The Chinese leadership is cracking down harshly on unrest in Xinjiang. The region’s Muslim Uighur’s feel degraded and robbed of their culture while they suffer in their homeland.
As China did in Tibet, a ‘mien kampf’ style regime is being sold and branded, to the outside world, as anti-terrorism training by Beijing. Albeit cautiously the international community is beginning to raise direct concerns to the Chinese.
Australia’s foreign minister is the first to raise the issue directly to the Chinese, on a state visit. Highlighting the treatment of Uighur minorities in Xinjiang at a meeting with her Chinese counterpart yesterday as Beijing comes under increasing international scrutiny over its controversial security policy.
Human rights trashed in the name of terrorism
Marise Payne spoke after meeting with China’s chief diplomat Wang Yi on the first visit to Beijing by an Australian foreign minister in nearly three years as both countries pursue a thaw in relations.
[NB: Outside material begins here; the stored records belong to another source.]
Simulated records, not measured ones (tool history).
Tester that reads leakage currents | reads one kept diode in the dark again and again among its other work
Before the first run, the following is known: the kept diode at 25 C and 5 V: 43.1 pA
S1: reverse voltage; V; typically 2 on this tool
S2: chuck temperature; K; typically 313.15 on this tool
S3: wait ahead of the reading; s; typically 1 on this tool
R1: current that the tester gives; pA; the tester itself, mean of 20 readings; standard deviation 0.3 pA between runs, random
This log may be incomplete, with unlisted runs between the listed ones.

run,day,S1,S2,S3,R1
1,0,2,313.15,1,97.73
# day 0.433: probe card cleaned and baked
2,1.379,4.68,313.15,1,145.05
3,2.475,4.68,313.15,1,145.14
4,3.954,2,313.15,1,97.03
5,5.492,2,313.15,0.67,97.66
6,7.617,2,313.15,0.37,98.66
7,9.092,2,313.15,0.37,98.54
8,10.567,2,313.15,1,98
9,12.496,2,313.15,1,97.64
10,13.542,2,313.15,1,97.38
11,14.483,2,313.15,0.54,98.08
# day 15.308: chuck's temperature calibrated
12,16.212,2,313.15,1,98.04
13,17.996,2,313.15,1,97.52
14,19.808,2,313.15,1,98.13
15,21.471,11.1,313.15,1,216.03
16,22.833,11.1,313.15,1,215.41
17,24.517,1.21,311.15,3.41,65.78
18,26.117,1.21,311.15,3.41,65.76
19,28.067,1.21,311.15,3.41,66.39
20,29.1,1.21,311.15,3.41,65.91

Payne visited Beijing for the Fifth Australia-China Foreign and Strategic Dialogue. It is rare for foreign officials to publicly chastise China over its human rights record during a visit to the country.
Earlier this week, Payne said she would register “serious concerns” over the huge facilities in northwestern Xinjiang region, where activists say up to 1 million Uighurs mainly-Muslim minorities are detained in political re-education camps.
She said “We did exchange views on that matter,” at a press conference alongside Wang, but she did not elaborate on what she had told him behind closed doors.
The United States and other countries have called on China to release people held in the detention centres.
Earlier this week China also faced a grilling at the UN Human Rights Council in Geneva on Tuesday. The Chinese delegation responded by reiterating Beijing’s branding description of the camps as vocational “training centres” that were built to help people drawn to extremism stay away from terrorism and allow them to be reintegrated into society.
The reports coming from the camps highlight abuse and torture towards the Muslim community, forcing them to eat pork and consume alcohol. China has battled an ugly human rights history and as a superpower is far behind many third world nations in human rights abuses.
Advocacy groups including Human Rights Watch want the Human Rights Council to press Chinese authorities on issues like the use of mass detention centres in the western Xinjiang region where many Uighurs live.
Although the UK has not directly condemned the Chinese publically, concerns have been raised by dowing street staff, however, with major post-Brexit deals looming No 10 does not want to rock the boat by annoying the Chinese.